Common Cause/N.Y. v. Brehm

Decision Date10 January 2020
Docket Number17-CV-6770 (AJN)
Citation432 F.Supp.3d 285
Parties COMMON CAUSE/NEW YORK, as an Organization and on Behalf of its Members, Plaintiff, v. Robert A. BREHM et al., Defendants.
CourtU.S. District Court — Southern District of New York

Anna Do, Dechert, LLP, Los Angeles, CA, Hilary Bonaccorsi, Dechert, LLP, Boston, MA, Katherine Shorey, Dechert, LLP, Jackson Chin, Puerto Rican Legal Defense and Education Fund, Inc, Jose-Luis Perez, Latinojustice Prldef, Richard Flannery, Tharuni Jayaraman, Neil A. Steiner, Dechert, LLP, New York, NY, Ezra D. Rosenberg, John Powers, Pro Hac Vice, Ryan Snow, Lawyers' Committee for Civil Rights Under Law, Washington, DC, for Plaintiff.

Brian Lee Quail, William J. McCann, Jr., New York State Board of Elections, Albany, NY, Nicholas Robert Cartagena, Lonstein Law Office P.C., Ellenville, NY, for Defendants.

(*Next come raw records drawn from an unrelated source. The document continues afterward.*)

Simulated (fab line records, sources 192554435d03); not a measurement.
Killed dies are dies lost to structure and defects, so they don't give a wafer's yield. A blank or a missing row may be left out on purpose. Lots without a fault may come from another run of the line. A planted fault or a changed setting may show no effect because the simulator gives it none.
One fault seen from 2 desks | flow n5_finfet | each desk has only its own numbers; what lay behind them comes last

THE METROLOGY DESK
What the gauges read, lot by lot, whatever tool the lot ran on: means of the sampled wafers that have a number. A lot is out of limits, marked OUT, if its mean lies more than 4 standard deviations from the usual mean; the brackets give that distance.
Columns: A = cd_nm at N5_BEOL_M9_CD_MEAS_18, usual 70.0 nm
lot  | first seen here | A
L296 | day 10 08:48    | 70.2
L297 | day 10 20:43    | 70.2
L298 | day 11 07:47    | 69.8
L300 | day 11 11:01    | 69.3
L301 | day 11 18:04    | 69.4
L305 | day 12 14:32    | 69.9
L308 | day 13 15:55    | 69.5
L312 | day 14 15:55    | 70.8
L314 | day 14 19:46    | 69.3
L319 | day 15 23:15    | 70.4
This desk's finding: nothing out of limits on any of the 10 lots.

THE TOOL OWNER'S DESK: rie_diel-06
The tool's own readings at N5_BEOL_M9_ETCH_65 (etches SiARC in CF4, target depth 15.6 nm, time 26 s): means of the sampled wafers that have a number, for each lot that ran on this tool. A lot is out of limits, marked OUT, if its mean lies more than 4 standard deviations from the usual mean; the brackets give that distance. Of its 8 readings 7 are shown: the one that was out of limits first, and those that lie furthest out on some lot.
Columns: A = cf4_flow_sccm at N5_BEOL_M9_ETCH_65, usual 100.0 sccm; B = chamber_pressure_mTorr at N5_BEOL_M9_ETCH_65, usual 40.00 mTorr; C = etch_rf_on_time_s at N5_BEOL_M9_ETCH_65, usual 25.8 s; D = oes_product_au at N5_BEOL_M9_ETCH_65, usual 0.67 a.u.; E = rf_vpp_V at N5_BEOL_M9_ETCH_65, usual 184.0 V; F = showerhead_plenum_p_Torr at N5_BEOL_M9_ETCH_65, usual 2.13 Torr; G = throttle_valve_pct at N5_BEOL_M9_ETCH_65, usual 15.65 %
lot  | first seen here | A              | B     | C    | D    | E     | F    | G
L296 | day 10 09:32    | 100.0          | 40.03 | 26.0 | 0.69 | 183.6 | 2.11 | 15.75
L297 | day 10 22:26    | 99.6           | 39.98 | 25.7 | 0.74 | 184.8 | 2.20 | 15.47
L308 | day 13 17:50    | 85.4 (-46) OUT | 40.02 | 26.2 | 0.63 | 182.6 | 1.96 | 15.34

ALISON J. NATHAN, District Judge:

Common Cause brings this action against the New York State Board of Elections, its Co-Executive Directors, and its Commissioners seeking declaratory and injunctive relief for alleged violations of the National Voter Registration Act and the fundamental right to vote contained in the Fourteenth Amendment. Common Cause challenges two of New York's election practices. First, the State regularly removes voters from active status and places them on inactive status if it believes that the voter has moved. The names of these inactive voters, however, are not provided to poll workers at polling locations. Second, the State prohibits inactive voters from voting by regular ballots, and instead requires them to vote using affidavit ballots.

In October 2019, the Court conducted a four-day bench trial on these claims. The Court concludes that the former practice violates the Equal Protection Clause because it burdens all New York voters but serves no legitimate state interest. The latter practice does not violate the Constitution, however, because it advances several legitimate interests. The Court also concludes that Common Cause has identified three violations of the National Voter Registration Act. The Court therefore ORDERS the Defendants to provide the names of inactive voters registered to vote in a particular election district to the poll workers of that election district.

This Opinion and Order constitutes the Court's findings of fact and conclusions of law for purposes of Federal Rules of Civil Procedure 52(a)(2) and 65. To the extent any statement labeled as a finding of fact is a conclusion of law it shall be deemed a conclusion of law, and vice versa.

A. New York's Voter-Registration Process

States regulate both state and federal elections. "The Times, Places and Manner of holding Elections for Senators and Representatives, shall be prescribed in each State by the Legislature thereof." U.S. Const., art. I, § 4. Though states enact vastly different rules governing elections, one thread is common: all states require voters to vote in the election district in which they reside. Our system of representative democracy is predicated on this rule; only those who reside in a geographic area should be able to choose its representatives. Trial Transcript (Tr.) at 311.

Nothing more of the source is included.